Processing HBase data in Pentaho MapReduce using TableInputFormat
How to use HBase TableInputFormat in Pentaho MapReduce.
This guide explains how to configure Pentaho MapReduce to use the TableInputFormat for reading data from HBase and how to configure a map-reduce transformation to process that data using the HBaseRowDecoder step.
Prerequisites
In order to follow along with this how-to guide you will need the following:
- HBase
- Hadoop configured to access HBase
- Pentaho Data Integration
Step-By-Step Instructions
Using HBaseRowDecoder
The HBaseRowDecoder step is designed specifically for use in map-reduce transformations in order to decode the key and value data that is output by the TableInputFormat. The key output is the row key from HBase and the value is an HBase "Result" object containing all the column values for the row in question.
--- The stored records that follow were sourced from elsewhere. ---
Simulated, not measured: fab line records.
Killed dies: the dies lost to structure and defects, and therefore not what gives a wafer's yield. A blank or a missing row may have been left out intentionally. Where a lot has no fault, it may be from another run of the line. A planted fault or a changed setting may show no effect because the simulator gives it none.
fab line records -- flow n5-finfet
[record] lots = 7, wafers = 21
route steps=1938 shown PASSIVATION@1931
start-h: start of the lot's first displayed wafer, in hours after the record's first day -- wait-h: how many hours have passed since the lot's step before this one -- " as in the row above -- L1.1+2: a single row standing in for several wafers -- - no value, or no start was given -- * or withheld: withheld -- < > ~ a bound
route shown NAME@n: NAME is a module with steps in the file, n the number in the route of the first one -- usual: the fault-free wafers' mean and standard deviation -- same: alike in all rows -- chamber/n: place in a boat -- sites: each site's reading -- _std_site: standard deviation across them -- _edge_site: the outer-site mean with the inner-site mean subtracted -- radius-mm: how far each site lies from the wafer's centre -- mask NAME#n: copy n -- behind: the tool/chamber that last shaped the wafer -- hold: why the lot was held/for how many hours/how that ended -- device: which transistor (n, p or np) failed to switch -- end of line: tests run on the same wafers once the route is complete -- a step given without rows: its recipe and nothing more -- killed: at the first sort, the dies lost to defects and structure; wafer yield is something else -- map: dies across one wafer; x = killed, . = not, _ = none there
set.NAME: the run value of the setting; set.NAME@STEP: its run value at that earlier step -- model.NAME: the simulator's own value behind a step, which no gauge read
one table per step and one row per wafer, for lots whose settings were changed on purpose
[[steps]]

First configure a Pentaho MapReduce input step by specifying that both the incoming key and value fields have type "Serializable".
Next specify the incoming row key and HBase result fields in the HBaseRowDecoder step.
Finally, define or load a mapping using the Mapping editor tab.
Once defined (or loaded), this mapping is encapsulated in the transformation meta data.
Configure the Pentaho MapReduce Job Entry Step
To ensure that input splits are created using the TableInputFormat, configure the Input Format and Input Path fields of the Job Setup tab as shown in the following screenshot.
The following table shows various properties that can be supplied in the User Defined tab of the step in order to configure the scan performed by the TableInputFormat. Entries shown in bold are mandatory.
Property |
Description |
---|---|
hbase.mapred.inputtable |
Name of the HBase table to read from |
hbase.mapred.tablecolumns |
Space delimited list of columns in ColFam:ColName format (ColName can be ommitted to read all columns from a family) |
hbase.mapreduce.scan.cachedrows |
Number of rows for caching that will be passed to scanners |
hbase.mapreduce.scan.timestamp |
Time stamp used to filter columns with a specific time stamp |
hbase.mapreduce.scan.timerange.start |
Starting time stamp to filter in a given time stamp range |
hbase.mapreduce.scan.timerange.end |
End time stamp to filter in a given time stamp range |